BATA employees, on the other hand, can expect to benefit from “onsite well-being” and “health and lifestyle memberships” as part of their employment package. Unfortunately, this focus on health is not extended to BATA’s customers.
Tobacco corporations operating in Australia’s “dark market” will, of course, exploit any opportunity to communicate with consumers, and this feature is a particularly explicit example of such determination.
It also raises questions about media ethics and whether publications such as the SMH should be so ready to collude with promotion of such a questionable industry. Did no one in the SMH advertising department query the wisdom of promoting this particular industry?
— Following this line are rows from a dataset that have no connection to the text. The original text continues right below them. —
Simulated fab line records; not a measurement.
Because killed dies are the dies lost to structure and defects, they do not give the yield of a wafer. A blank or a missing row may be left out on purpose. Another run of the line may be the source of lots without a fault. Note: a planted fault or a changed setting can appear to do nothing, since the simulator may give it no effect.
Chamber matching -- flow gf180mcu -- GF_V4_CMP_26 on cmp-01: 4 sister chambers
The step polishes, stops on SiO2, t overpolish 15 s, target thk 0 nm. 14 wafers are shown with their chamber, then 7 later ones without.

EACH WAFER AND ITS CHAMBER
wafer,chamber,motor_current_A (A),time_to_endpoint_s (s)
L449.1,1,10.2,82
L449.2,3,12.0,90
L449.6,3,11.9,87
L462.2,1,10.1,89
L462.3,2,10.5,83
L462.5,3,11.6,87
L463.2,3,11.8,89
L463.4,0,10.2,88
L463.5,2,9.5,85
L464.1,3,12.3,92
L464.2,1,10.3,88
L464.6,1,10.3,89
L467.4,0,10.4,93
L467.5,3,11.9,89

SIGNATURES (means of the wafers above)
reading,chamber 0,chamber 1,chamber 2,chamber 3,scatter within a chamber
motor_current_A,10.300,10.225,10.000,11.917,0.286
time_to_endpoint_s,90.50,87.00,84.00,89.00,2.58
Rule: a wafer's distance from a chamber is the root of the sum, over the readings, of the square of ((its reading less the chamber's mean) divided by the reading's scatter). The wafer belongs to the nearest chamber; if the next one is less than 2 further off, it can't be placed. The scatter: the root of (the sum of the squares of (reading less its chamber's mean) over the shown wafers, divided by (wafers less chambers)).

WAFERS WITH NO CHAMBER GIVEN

Including BATA in this supplement certainly wouldn’t have generated much reader confidence in the integrity of the publication or in the claims being made by other employers featured.
I wrote to the Herald Letters page on Monday, 11 August, questioning the ethics of carrying the BATA page, which prominently displays the parent company’s familiar logo in a supplement clearly labelled as an “Advertising Feature”. I have had no response.
Company officials and, presumably, Herald editors will undoubtedly argue that as the promotion describes the virtues of working for BATA and not its products, it is not in contravention of existing legislation. Not mentioning cigarettes or, for that matter, any aspect of the tobacco industry is, of course, very much in the company’s best recruiting interests.